Partner: Tax Consulting, Estate Planning, and Heber Springs Managing Partner

Fixed Asset Expensing Rules Changing for Businesses

If you are in business and have invested in fixed assets for use in your business in recent years, you likely have gotten used to the generous immediate expensing rules that have been available to most small and medium-sized businesses. It wasn't unusual under these rules for a business to be able to deduct up to 100% of the cost of newly acquired fixed assets in the year they were placed in service under what is commonly referred to as bonus depreciation.

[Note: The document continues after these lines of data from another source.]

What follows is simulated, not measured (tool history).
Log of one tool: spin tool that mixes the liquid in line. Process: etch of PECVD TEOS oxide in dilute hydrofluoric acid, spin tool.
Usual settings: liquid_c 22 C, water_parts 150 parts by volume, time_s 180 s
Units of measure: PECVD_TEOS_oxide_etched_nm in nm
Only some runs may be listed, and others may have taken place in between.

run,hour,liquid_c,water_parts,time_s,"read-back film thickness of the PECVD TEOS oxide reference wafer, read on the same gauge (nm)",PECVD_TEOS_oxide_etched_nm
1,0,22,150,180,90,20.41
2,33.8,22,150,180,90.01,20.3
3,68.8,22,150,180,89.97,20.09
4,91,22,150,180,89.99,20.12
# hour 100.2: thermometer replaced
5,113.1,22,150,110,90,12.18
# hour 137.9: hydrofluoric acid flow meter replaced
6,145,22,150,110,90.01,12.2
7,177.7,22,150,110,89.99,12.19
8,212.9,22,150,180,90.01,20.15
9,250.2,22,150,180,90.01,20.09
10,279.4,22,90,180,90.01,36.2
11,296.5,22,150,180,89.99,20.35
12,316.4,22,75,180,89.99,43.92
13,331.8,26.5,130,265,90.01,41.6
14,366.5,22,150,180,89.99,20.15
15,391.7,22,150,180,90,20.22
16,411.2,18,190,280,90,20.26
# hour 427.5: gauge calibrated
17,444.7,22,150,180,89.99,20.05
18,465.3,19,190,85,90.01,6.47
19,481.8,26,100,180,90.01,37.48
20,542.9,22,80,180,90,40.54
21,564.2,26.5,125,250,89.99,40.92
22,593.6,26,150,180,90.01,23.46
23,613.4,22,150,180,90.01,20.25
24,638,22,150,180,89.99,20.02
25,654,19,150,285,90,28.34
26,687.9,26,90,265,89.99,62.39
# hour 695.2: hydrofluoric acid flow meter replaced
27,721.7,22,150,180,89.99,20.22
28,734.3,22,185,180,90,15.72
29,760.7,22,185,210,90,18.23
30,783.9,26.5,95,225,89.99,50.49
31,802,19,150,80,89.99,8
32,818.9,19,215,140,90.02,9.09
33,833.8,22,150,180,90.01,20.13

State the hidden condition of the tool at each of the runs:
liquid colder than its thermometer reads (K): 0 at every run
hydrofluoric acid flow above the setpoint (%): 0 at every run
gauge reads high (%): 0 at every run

It's hard for me to believe, but the investment incentive known as bonus depreciation dates back a couple of decades. It was first enacted by Congress in 2002 as a temporary deduction to encourage businesses to invest and, in turn, stimulate the economy following the 9/11 terrorist attacks. But "temporary" tax law provisions have a way of sticking around, and bonus depreciation was no different.

Bonus depreciation accelerates depreciation by allowing businesses to write off a large percentage of the eligible asset's cost in the first year it was purchased. The remaining cost, if any, can then be deducted over multiple years using regular tax depreciation methods until the cost is fully deducted.

For a time, only new property qualified for bonus deprecation, but eventually eligibility was expanded to used fixed assets so long as they were not previously owned by the taxpayer taking the deduction. 

With the passage of the Tax Cuts and Jobs Act (TCJA) in 2017, major changes to the rules were made. Most significantly, it enacted 100% bonus depreciation, allowing businesses to immediately write off 100% of the cost of eligible property acquired and placed in service after September 27, 2017, and before January 1, 2023. Prior to TCJA, it was merely a 50% immediate deduction. 

The big change here now is the expiration date referred to above for the 100% deduction. As things stand now, the percentage of bonus depreciation allowed is scheduled to be phased out as follows:

  • 2023: 80%
  • 2024: 60%
  • 2025: 40%
  • 2026: 20%
  • 2027: 0%

This is a major change coming down the pike. As you might imagine, for a deduction as popular as this has become, there is a call for Congress to repeal the phase-out or at least freeze it at some level, but as yet, the political realities are such that any efforts to get this to a vote have been without fruit. Therefore, it is important to plan as if this phaseout will stick.

All is not lost, however, as the also popular (and non-expiring) Section 179 deduction for business is still available. Much like bonus depreciation, Section 179 creates a path for immediate expensing of fixed asset costs, albeit with more restrictions as to who may take it and with a limit on how much can be deducted. 

On a side note, many states have their own depreciation laws that are not necessarily tied to the federal law. This often results in large differences between the amount of federal and state depreciation allowed on their respective tax returns. 

Arkansas, for example, didn't adopt the federal bonus depreciation rules and for years allowed a maximum Section 179 deduction of only $25,000. However, beginning in 2022, Arkansas expanded its own Section 179 deduction, resulting in the Arkansas Section 179 deduction being raised from a maximum of $25,000 per year to $1,080,000 per year.